"The scientific hereafter hadn't freed men from the fear of death, as it should have done. On the contrary, it had intensified their uncertainties and stimulated their competitive drive. Given the surety of an afterlife, man wanted to improve upon it, to enjoy a better heaven than anyone else."
I picked up my first Robert Sheckley short story collection at a book stand in a mountain resort town on the sort of occasion which boosts book sales in resort towns: a rainy day. It was one of those old-school 20th-century SciFi publications which just slapped some randomly commissioned stock image on the cover, in this case a gaggle of nondescript, toothy monstrosities looming at the reader, presumably because one of the stories included was titled "The Monsters" but as I was eleven years old and my grandmother and great-aunt not particularly well-versed in the Fi of Sci, our ad-hoc literary club deemed it a worthy enough purchase.
... and amazingly enough, it was!
Since then I've wondered time and again at how little mention Sheckley gets these days among the wider public, given his obvious influence among his peers. Maybe it's because he was a bit of a writer's writer, his stories always laced with self-conscious reversals or parodies of storytelling conventions. Maybe because he never stuck to a particular subgenre long enough to build himself a brand image, see-sawing between little green men, time travel, telepathy, space tech phlebotina or psychedelic fantasies at his whim.
In that sense, 1959's Immortality, Inc. has probably remained his most popular work because for most of its length it plays like a traditional 'everyman visits utopia' plot. Instead of blindsiding you with, say, a little green man in desperate need of exfoliant or 'in space kitchen, food eats you' the author provides a mediocre, relatable schmoe through whose eyes the audience can visit a glorious future in which the afterlife has been proven to exist. Spoiler alert: it ain't all it's cracked up to be... but humanity persists nonetheless, wheeling and dealing, controlling and rebelling in intrinsic patterns only modulated by new technology. The world continues to be what it is and the protagonist's narrative resolves neither by saving nor condemning it but merely seeing his personal conflicts through. Like Lem's Return from the Stars, this is more a novel about personal adaptability than dystopian social commentary. Even the science-zombies and science-ghosts are human, all too human.

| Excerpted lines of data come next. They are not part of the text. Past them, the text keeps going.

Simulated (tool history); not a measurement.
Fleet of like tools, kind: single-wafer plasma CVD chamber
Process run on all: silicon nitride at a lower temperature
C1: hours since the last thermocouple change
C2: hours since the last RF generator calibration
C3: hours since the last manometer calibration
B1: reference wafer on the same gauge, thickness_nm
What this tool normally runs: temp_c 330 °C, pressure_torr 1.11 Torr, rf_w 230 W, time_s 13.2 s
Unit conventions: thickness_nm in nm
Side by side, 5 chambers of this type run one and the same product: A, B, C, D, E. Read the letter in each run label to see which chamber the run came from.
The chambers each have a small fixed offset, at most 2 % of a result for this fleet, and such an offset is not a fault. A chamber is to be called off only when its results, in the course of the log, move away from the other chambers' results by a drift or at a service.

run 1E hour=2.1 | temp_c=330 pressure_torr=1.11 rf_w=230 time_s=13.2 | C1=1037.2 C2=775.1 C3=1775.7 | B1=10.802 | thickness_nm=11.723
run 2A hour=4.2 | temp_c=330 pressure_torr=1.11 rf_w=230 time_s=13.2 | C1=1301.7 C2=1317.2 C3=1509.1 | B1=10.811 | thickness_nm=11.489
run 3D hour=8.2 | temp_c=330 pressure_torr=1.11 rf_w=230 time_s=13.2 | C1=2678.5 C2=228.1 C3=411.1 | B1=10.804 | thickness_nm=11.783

However Immortality Inc.'s cultural impact might be better gauged by a case study. While Futurama parodied many SciFi subgenres and set pieces during its run(s) it owed quite a bit of its first few episodes' material to this book, from Fry recklessly deciding to go slumming in a deceptively familiar city and almost getting harvested, to one very memorable piece of futuristic machinery:
"Then he turned and entered the Suicide Booth, and closed the door behind him.
There
were no windows, no furniture except a single chair. The instructions
posted on one wall were very simple. You just sat down and, at your
leisure, closed the switch upon the right arm."While other plot devices like the abhumans (zombies in this case) grudgingly tolerated to live in the sewers are harder to pin directly to Sheckley's influence, one line in particular set me laughing aloud upon re-reading the book recently:
"I've been a junior yacht designer three times in two lifetimes."
"I'm a delivery boy!"_______________________________________________
P.S.: With lines like "For his body's limitations, far more than its capabilities, seemed to express his own particular essence"
I have to reiterate Sheckley's incidental relevance to roleplaying games in particular. His awareness of the medium often forces his characters to decide how to play a role they've been assigned.